Mental zooming in and out is the key to getting a handle on bigger numbers. It’s hard to hold more than one level of zooming in your head at a time (at least for me!), so before we take the next step, you should do a bit of zooming around your billion cube.

All zoomed out? OK, let’s continue.

Suppose we imagine zooming in to one of the little cubes of our 1000 × 1000 × 1000 cube. Then zoom in some more, and imagine that each of those little cubes is a copy of the big cube, i.e. that each of the billion millimetre cubes is itself a 1000 × 1000 × 1000 cube (with each side being 1µm, 10^{-6}m).
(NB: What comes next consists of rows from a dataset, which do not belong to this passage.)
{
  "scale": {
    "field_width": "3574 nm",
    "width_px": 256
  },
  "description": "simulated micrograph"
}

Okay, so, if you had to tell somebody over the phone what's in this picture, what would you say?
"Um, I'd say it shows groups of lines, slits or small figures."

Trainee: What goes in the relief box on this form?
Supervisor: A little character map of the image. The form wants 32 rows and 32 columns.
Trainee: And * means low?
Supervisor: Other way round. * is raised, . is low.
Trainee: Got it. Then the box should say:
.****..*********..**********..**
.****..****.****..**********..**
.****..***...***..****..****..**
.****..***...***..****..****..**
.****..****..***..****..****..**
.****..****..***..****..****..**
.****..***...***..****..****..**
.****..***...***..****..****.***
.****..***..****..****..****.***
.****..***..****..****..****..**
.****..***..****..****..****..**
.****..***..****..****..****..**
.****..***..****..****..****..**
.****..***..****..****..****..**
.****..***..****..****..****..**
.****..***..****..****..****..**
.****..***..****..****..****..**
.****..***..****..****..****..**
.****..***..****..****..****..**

How many of the smallest cubes are there? Well, there are 10^{9} millimetre cubes in our original metre cube, and we’re now saying that each of those millimetre cubes is itself composed of 10^{9} sub-cubes. That means that there are 10^{9} × 10^{9} = 10^{18} of the tiny cubes.

Now, 10^{18} really is quite a large number, so let’s stop to think about it carefully. Although we’re really dealing with three levels of sizes here (our one metre cube, the billion millimetre cubes and the billion billion micrometre cubes), the self-similarity between the embedding of the millimetre cubes in the metre cube and the embedding of the micrometre cubes in each millimetre cube allows us to use the same mental template to represent both scales of zooming. I can form a clear image in my mind of what the one billion cube looks like (one cubic metre broken up as cubic millimetres), and I can then hold that image in my mind alongside a zoomed in version of one of those millimetre cubes.

It takes a little practice, but if you sit staring into the middle distance visualising your cubes of cubes of cubes long enough, you can start to get an inkling of what 10^{18} of something looks like.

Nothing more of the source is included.